Housing with a Criminal Record

Factsheet for Housing Applicants

What is the law about?

Beginning October 1, 2017, The Fair Criminal Record Screening for Housing Act of 2016 prohibits most rental housing providers in the District of Columbia from inquiring into a housing applicant’s criminal background before extending a conditional offer of housing. The law does not guarantee housing for individuals, but prohibits housing providers from checking your criminal background BEFORE offering you a conditional offer of housing.

What happens before a conditional offer is extended?

  • When applying for rental housing, housing providers MUST provide you with a written notice of all eligibility criteria used to decide whether or not to rent to you BEFORE accepting an application fee. The criteria may include financial, credit, employment, rental, and certain permissible criminal history
  • Housing providers may inquire into your financial, employment, credit and rental history and other relevant criteria BEFORE making a conditional offer.

What happens after a conditional offer is extended?

  • Housing providers can ONLY inquire into your criminal history AFTER you receive a written notice of a conditional offer of housing.
  • Housing providers may NEVER ask or inquire about the criminal history of an individual under 18 years of age who will reside in the unit.
  • Once a conditional offer is extended, if desired, applicants may provide the housing provider with any evidence of errors within their criminal record, rehabilitation, or other factors to aid in the consideration for the rental unit.
  • When reviewing your criminal history, housing providers may ONLY consider:
    • Pending charges in the court system AT THE TIME of the criminal background check;
    • Criminal convictions that have occurred within the last 7 YEARS AND ONLY IF THEY ARE one or more of the 48 criminal offenses listed in the law.
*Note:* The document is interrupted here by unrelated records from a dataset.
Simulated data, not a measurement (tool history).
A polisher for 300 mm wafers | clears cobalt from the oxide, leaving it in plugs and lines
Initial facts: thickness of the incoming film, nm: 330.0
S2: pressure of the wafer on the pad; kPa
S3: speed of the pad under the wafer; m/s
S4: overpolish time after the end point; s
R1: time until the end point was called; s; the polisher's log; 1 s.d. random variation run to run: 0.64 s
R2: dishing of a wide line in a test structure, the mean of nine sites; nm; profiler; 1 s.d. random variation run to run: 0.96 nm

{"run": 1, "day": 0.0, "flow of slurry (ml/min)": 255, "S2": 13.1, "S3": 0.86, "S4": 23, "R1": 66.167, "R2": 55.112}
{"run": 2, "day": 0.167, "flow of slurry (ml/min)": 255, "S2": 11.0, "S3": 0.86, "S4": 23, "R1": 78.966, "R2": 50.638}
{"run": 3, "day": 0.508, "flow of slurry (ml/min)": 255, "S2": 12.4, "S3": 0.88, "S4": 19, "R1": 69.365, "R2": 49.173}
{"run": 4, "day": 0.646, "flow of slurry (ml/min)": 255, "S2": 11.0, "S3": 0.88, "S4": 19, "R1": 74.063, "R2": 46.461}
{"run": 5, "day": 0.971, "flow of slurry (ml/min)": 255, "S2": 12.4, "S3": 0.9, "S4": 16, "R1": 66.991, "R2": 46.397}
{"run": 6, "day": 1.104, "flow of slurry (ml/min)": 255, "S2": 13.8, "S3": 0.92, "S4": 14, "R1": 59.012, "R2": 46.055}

NOTE: The 7 year timeframe is counted from the date of a verdict or plea of guilty or nolo contendere, and NOT the date of release from incarceration.

What happens if the housing provider learns of a conviction after a lawful background check?

  • If the conviction is within the 7 year timeframe and is a listed offense in the law, or a pending charge in court, they must consider any mitigating information about your criminal history that you provided and whether it would be reasonable to withdraw the conditional offer of housing based on criminal conviction.
  • The law provides a certain set of factors the housing provider must consider in making a decision to withdraw a conditional offer of housing based on criminal background information.

What happens if the housing provider withdraws the conditional letter?

  • They MUST provide you with a written notice with the specific reason or reasons for withdrawing the conditional offer.
  • They must provide you with right to request a copy of ALL records they used in consideration your application.
  • You have 20 CALENDAR DAYS after receiving the notice to request all application records from the housing provide. By law, the housing provider must provide you a FREE copy of all records requested within 10 CALENDAR DAYS of the request.
  • The housing provider MUST also provide a written notice that advises you of your right to file a complaint with the Office of Human Rights.

NOTE: Keep track of time and proof that you requested the documents within the timeframe. For example, requesting your records from the housing provider via email is a good idea.

What is the complaint process at OHR?

  • If you believe that a housing provider has improperly asked about or looked into your criminal backgrounds before extending a conditional offer of housing, or you did not receive proper notices of eligibility criteria, or a written withdrawal of the offer, you can file a complaint with the DC Office of Human Rights for free.
  • You must file within 1 year after the unlawful discriminatory act, or discovery thereof. The alleged violation must have occurred on or after October 1, 2017.
  • If OHR determines the employer did violate the law, the housing provider may be required to pay a fine, half of which goes to the applicant.
  • You may not file this claim in court – only OHR.